Using array_reduce to Transform Data

First, why we might transform data? If we have raw data from a database and need to send data to an external system or maybe export data. In either case we most likely don’t want to expose database column names or the structure returned must be different than how the data is stored.

For our example we’ll be sending data from our database to a CRM. Here’s the example class. In the database we probably store first and last name separately, but the CRM expects that we pass in the full name. Likewise the CRM expects a full address and company name.

class TransformUserForCrm {
    private $columns = [
        'fullName',
        'company',
        'address',
    ];

    public function prepareData($rows)
    {
        $data = [];
        foreach($rows as $row) {
            $data[] = array_reduce($this->columns, function ($result, $column) use ($row) {
                $methodName = 'get' . ucfirst($column);
                $result[$column] = (method_exists($this, $methodName)) ? $this->$methodName($row) : $row->$column;
                return $result;
            }, []);
        };
        return $data;
    }

    private function getFullName ($row) {
        return $row->firstName . ' ' . $row->lastName;
    }

    private function getAddress ($row) {
        return $row->street . ' ' . $row->city . ', ' . $row->state . ' ' . $row->postalCode;
    }
}

The $columns array defines the output column names.

In prepareData we foreach through each of the $rows.  Each row calls array_reduce. Simply put array_reduce will reduce an array to a single value by way of a callback function. This means we can call array_reduce on each row of data to transform the data into another array with the proper structure and formatting.

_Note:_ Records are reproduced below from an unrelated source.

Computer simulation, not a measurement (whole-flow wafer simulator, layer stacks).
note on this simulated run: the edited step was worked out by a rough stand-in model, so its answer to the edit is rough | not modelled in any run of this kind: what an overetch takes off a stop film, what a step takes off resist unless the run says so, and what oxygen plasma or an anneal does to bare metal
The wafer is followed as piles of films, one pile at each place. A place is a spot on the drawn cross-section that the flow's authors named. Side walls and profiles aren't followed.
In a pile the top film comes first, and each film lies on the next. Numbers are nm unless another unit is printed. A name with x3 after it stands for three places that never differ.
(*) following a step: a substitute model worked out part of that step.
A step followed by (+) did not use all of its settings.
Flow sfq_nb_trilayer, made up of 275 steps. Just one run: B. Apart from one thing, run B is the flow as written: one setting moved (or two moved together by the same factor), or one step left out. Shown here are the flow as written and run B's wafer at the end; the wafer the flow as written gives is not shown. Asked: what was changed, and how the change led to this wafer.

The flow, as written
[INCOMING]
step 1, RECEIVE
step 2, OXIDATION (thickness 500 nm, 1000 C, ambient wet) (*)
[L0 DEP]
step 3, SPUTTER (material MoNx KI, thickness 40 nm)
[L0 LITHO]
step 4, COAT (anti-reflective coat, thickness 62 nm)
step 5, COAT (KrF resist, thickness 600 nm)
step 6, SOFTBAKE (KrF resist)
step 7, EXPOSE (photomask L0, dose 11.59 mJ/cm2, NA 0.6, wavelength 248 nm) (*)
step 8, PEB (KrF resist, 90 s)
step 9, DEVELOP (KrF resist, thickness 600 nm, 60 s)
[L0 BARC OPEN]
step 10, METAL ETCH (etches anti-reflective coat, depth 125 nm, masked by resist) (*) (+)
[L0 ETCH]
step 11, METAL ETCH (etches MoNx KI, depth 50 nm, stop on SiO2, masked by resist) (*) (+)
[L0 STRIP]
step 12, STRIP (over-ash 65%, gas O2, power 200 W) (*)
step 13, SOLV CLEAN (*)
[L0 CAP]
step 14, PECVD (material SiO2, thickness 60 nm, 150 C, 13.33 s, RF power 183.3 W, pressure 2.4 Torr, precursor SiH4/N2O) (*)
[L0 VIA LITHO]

Blank array_reduce function with no logic and blank array passed in for initial value.

$data[] = array_reduce($arrayToReduce, function ($result, $valueFromArrayToReduce) {
    //Logic for each iteration goes here
}, []);

array_reduce takes 3 parameters.

  • First parameter ($arrayToReduce) is the array to reduce to a single value.
  • Second parameter is the callback function that is called for each element of $arrayToReduce. The callback itself has two parameters: previous value returned by the callback function ($result) and current iteration value of $arrayToReduce which we have named $valueFromArrayToReduce.
  • Third parameter is the initial value to pass into $result as the previous value because there is no previous value on the first iteration.

The class above implementation of using array_reduce below:

$data[] = array_reduce($this->columns, function ($result, $column) use ($row) {
    $methodName = 'get' . ucfirst($column);
    $result[$column] = (method_exists($this, $methodName)) ? $this->$methodName($row) : $row->$column;
    return $result;
}, []);

The final output structure we want is from $this->columns so that goes into the first parameter.

The callback function carries the result from each previous callback interation unless it’s the first time running through in which case it passes [] because the final parameter of array_reduce is []. Second parameter is the current column we are working on.

In the callback check to see if a method exists on the class. This defines a standard for retrieving data. For example the fullName column will call getFullName method. If a method is not defined then it will assume the value is fine the way it is and puts the raw value in for output.

Each iteration of the callback adds the column to the result by $result[$column]. The result is an array that we keep adding columns to until array_reduce is done. When array_reduce is done the result is returned and added to the $data array. Eventually $data contains all transformed rows.

This method of holding all data in memory doesn’t work well for massive datasets, but works well for small to medium size datasets.

Example

Using the class above given the following data:

$user1 = new stdClass();
$user1->firstName = 'Nick';
$user1->lastName = 'Escobedo';
$user1->street = '123 Fake St.';
$user1->city = 'Chicago';
$user1->state = 'IL';
$user1->postalCode = 12345;
$user1->company = 'Fake Company';

$user2 = new stdClass();
$user2->firstName = 'Will';
$user2->lastName = 'Smith';
$user2->street = '456 Fake St.';
$user2->city = 'Chicago';
$user2->state = 'IL';
$user2->postalCode = 56789;
$user2->company = 'Fake Company';

$data = [$user1, $user2];

$transformer = new TransformUserForCrm();

print_r($transformer->prepareData($data));

Output:

array (
    array (
        'fullName' => 'Nick Escobedo',
        'company' => 'Fake Company',
        'address' => '123 Fake St. Chicago, IL 12345',
    ),
    array (
        'fullName' => 'Will Smith', 
        'company' => 'Fake Company', 
        'address' => '456 Fake St. Chicago, IL 56789'
    ),
)